Working together to tackle the causes, not just the consequences, of fraud
Robin Bulloch, Chief Executive Officer
| TSB
In the three minutes it will take you to read this article, another £1,500 will have been stolen by fraudsters.
Over 53% of the cases we see at TSB are for less than £500. Our research shows that around a third of people would struggle even to put food on the table for their families if they lost that amount. Yet the organisations playing host to most scammers – social media and telecoms – continue to let fraud fester and flourish.

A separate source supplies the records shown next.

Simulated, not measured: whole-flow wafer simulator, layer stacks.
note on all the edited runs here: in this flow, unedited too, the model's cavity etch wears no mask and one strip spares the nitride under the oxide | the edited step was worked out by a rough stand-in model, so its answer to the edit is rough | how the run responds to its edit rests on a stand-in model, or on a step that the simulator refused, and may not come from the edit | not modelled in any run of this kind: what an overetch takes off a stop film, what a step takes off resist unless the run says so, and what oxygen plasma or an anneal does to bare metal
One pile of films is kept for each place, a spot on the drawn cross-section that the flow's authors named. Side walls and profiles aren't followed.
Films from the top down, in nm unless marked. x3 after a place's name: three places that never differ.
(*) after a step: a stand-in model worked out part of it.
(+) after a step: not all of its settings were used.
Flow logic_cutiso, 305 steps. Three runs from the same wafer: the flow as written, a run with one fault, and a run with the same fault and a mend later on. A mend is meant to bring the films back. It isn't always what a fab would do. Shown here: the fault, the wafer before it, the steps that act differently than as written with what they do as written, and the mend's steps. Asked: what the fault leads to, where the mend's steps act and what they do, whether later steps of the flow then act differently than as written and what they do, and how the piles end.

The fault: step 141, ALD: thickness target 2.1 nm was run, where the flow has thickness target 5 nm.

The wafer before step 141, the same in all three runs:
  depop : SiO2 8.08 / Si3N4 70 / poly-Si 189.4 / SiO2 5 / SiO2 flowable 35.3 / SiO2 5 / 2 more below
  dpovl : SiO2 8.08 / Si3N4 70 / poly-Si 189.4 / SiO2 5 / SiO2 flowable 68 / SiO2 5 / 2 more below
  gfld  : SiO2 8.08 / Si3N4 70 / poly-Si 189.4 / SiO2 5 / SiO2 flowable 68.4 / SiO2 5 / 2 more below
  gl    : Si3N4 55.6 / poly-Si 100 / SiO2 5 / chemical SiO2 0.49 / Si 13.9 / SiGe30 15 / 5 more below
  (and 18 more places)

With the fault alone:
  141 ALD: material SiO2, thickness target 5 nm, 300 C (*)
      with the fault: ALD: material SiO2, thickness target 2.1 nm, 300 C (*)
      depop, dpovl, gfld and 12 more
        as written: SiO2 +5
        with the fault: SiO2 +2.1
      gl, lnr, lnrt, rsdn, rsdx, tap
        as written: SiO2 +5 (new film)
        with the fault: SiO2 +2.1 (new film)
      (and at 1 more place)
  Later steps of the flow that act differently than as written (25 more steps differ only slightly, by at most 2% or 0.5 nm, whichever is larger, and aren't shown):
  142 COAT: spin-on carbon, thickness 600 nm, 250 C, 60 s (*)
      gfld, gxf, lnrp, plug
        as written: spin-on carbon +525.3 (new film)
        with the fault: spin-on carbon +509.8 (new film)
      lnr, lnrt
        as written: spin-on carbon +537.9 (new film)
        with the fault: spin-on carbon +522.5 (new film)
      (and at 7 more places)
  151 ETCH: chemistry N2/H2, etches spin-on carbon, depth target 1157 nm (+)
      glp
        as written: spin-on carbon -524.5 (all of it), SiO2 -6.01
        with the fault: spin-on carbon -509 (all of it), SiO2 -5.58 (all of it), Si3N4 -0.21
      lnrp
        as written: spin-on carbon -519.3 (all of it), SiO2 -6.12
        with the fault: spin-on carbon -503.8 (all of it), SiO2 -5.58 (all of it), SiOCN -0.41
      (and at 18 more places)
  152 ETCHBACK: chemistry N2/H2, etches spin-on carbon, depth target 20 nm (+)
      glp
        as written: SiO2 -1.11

The UK banks as a whole reimburse just 42 per cent of the cash stolen from consumers, with most offering no clarity to customers on whether they will be reimbursed if they are scammed. People are rightly angry – and many are scared they could be next. As Which? research has shown, victims are losing more every hour to scams than the average person earns in a year.
I’m proud that TSB customers aren’t part of this lottery: in the three years since its inception, our industry leading and unique Fraud Refund Guarantee has paid out in over 90 per cent of cases. But we don’t do this because we think we should pick up the bill for criminal activity – we do it because we know our customers shouldn’t.
And so I welcome the Payment Systems Regulator recommendation that other banks are made to refund more victims and publish the rates of reimbursement.[2] But I’m clear that refunds are a safety net, not a solution. We need to do more to strengthen consumer protection by tackling fraud at root – and thereby cut off the cashflow to serious and organised crime, which in turn hurts many more innocent people.
With more than 70% of all fraud cases now involving an online element, that means turning our focus to social media and telecoms. Parliament has a vital part to play here. Government’s changes to the Online Safety Bill to prevent social media firms profiting from fraud advertised on their platforms are an important step forward. But we can do more. Fraudsters are constantly finding new ways to cheat people.
So, as well as making sure these parts of the Online Safety Bill become law, Parliament should press for greater transparency from social media and telecoms companies. As it stands, consumers simply can’t make an informed choice on how well they are being protected – and too often underestimate how susceptible they are to becoming the victim of fraud. It really can happen to any of us.
New legislation will soon address barriers to regulators compelling banks to publish their fraud refund rates. But this is a cross-sector issue, so the same principle should be applied across the board.
Rooting out fraud requires us to work together and in unison, focused on ramping up consumer protection – across sectors, regulators, and government departments – perhaps even with a new cross-departmental ministerial role to enable it.
The scale of organisation and the speed required to slow this crime wave is enormous – but the way fraud is indiscriminately wrecking honest people’s lives is writ large in the flood of correspondence banks and parliamentarians sadly see every day.
We owe it to the victims of this despicable crime to do everything we can to put a stop to fraud, together.
[1] https://press.which.co.uk/whichpressreleases/fraud-victims-lose-28k-to-bank-transfer-scams-every-hour-which-reveals/
[2] CP21/10 Authorised push payment (APP) scams consultation paper | Payment Systems Regulator (psr.org.uk)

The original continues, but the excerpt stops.